So last June, my buddy TD and his girl got hitched. And, just to be clear, this hitching was not a result of getting the girl knocked up previous to their engagement. In fact, in getting married, he fulfilled my dream (you should know by now what that dream is). Now, though I generally think it a disaster for people who have been able to drink legally for just one calendar year to be wed in holy matrimony, my buddy is an exception. He’s that guy in the group who would be married.
At the time, I couldn’t help but contemplate the many things that would change once my buddy started getting tax breaks. First of all, I’d now be introducing them to other people as, “Buddy and his wife.” What? We can’t even rent cars yet, and now, instead of introducing her as TD’s boo piece, Wiz or perhaps even girlfriend, I’d have to say “his wife?” Not wifey, but “woman to whom he is legally bound and future mother of his children.”
But before any such introductions could be made, there would have to a wedding. A WEDDING. I don’t care what anyone says, seeing one of your peoples get married is bizarre, especially when it wasn’t so long ago that you were watching Rocky IV while his mom cooked a delicious breakfast. How is anyone supposed to be prepared for that first round of weddings? I was convinced there was nothing that even approached such an event.
Discussing this situation with some colleagues, I came to realize there was something, however minor, that did in fact prepare us for this assault: The Prom.
Think about it. First of all, the prom is about one person: a girl. Multiply that by a few hundred, and it’s a matrimonial scrimmage. A girl’s got to find that perfect dress, the perfect shoes (that will be kicked off in about 37 minutes) and the best hairstyle to complement said dress, all the while trying to have a subtle I’m-not-wearing-make-up-I-look-like-this-all-the-time thing going. All while not chipping their french mani and pedi and/or sweating.
You ever see girls during prom season? This is life or death. Dress stores resemble the fall of Saigon, as mothers and daughters try to get on the last chopper out with the “cutest” dress (Sidebar 1: I love seeing dads dress shopping with their daughters. They are, without fail, in anything that remotely resembles a chair and have a glazed look in their eye. Part of that glaze is the realization that they’ve spent and will continue to spend a good deal of their adult lives waiting for a woman in a department store or Crate & Barrel. The other part of the glaze is thinking about the prom itself. All dads were once young guys excited about high school, and the excitement was generally derived from the possibility of hiking up one of the “cutest” dresses).

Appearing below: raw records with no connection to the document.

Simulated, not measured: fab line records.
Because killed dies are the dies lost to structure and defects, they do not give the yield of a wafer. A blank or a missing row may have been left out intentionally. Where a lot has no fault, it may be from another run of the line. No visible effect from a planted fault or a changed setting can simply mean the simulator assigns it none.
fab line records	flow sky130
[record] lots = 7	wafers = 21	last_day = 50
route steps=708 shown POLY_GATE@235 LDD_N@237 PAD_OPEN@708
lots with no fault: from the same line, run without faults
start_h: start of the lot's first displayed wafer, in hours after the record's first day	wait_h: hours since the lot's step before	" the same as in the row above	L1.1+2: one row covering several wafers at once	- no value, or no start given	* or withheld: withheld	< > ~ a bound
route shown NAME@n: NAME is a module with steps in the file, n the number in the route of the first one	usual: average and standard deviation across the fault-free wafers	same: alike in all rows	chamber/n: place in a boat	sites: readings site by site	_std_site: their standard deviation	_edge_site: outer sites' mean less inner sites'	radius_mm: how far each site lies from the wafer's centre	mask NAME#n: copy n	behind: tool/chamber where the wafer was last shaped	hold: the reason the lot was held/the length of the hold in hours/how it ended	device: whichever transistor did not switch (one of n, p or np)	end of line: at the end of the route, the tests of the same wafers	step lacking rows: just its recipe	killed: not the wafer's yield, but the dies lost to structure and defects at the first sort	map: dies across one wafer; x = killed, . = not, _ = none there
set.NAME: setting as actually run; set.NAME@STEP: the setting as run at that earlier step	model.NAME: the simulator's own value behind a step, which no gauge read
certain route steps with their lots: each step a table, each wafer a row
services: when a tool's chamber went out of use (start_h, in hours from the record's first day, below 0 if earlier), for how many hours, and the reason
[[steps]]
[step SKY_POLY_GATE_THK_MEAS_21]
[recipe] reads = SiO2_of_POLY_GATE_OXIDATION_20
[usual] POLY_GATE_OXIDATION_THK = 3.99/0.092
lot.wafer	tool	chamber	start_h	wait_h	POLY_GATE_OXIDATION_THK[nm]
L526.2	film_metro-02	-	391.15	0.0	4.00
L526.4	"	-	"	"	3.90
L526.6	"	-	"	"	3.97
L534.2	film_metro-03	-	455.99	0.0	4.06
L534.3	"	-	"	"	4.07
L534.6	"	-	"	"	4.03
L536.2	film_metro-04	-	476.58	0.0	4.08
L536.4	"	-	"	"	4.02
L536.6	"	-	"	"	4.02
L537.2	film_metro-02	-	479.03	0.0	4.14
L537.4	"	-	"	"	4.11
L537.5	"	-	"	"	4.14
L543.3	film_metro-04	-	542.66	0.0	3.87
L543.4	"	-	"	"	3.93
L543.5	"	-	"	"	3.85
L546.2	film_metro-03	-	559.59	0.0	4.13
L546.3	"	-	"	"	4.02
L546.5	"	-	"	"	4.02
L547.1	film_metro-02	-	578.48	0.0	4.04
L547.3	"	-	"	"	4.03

After all the hoopla that surrounds girls on the days leading up to this exhibition hitching, the day itself is always beset by some sort of disaster. The hairdresser gets dysentery, the nail lady gets deported and the fourth horseman of the Apocalypse tramples the tailor. And of course, once the ladies arrive on scene, they inevitably tell you how they don’t look good and how they were supposed to look (this is the part where the proto-groom says they look great). And frankly, the guys don’t really know the difference. They do think the girl looks good. Boobies are probably all propped up, pretty colors abound, the skin probably looks healthy and tan. I mean, they usually see these girls in polos and Reefs every single day (New England prep school, holler), so whatever they do is going to be an upgrade.
Speaking of the proto-grooms, the girl’s date only has one job: Show the hell up. There should be no complications with hairdressers, nail ladies and/or tailors. Get your tux and bring your ass. There’s a reason most guys look very similar, and it’s not the fact that they just don’t really give a shit (though many don’t). It has been impressed upon them from jump to simply throw the uni on and get to work. Show up and look groomed enough so as not to ruin the girl’s prom photo (Sidebar 2: I was steadily trying to look fly at the prom. The way I saw it, I (read: my parents) had to pony up a few hundred bucks anyway, so I might as well look clean. Damn the girls, I was pretty as hell in my tux. Do with that last bit of information what you will).
I mean, you as the dude are little more than human statuary and your fake smile better be on point (for the record, mine is terrible). And the pictures, my goodness. I’m pretty sure you could do a flip book composed just of pre-prom photos. First with mom. Then with mom and dad. Then with her. Her with her folks. Then (maybe) a weird family shot. All the while, the dad is exuding that sweet “I’ll bury you in the Meadowlands” aura, which is quite pleasant. Then finally, you take off in the limo, and collectively exhale for the first time in roughly 12 hours (three months for girls). By the time you get to the reception, there’s a wasteland of women’s footwear in the corner and there are various degrees of dress hiking (by the girls) while some song or another commands all present to dance in some absurd or mildly inappropriate manner (Sidebar 3: Going with the whole money spent issue, I kept every piece of my tux on till just about the bitter end. It was a principle thing).
I’m a grown-up now, in that half-decade in college sort of way, and proms aren’t a concern anymore (unless you’re, you know, a pervert). The margin for error continues to narrow. After prom there was a party at someone’s house, and you woke up the next morning, went to brunch and it was over. After grown-up prom someone’s married to someone else for the rest of their lives, or at least until they get bored with them. And even if you aren’t the person getting married, there’s still that lingering sense of permanence. That’s your buddy and his WIFE. On the brighter side of things, weddings are one of the few places where it is socially acceptable to be drunk-face after the age of 22, so you can at least cope on your buddy’s parents’ dime.
The above assumes that you’re even invited. Just like pre-prom, the wedding process can get ugly. Remember how that friend who didn’t get in your prom limo was mad for like two months afterwards? Well, that person you leave out of the wedding party will feel the same. For the rest of your lives. Someone once said the Romans exercised bloodless practice so that war could be practices in bloody exercise. I wonder if they had proms too.
Penultimate Thought: My junior prom was the first time I had my breath taken away by a young lady. Her name was Celia Coll and she is unfortunately no longer with us. It would be self-serving to say I miss her all the time, for we weren’t terribly close, but I can say she will always have a special place in my heart for giving me that moment.
Final Thought: You should always talk people out of bad tattoo ideas.
Jon Pitts-Wiley wants to apologize for not including you in his prom limo.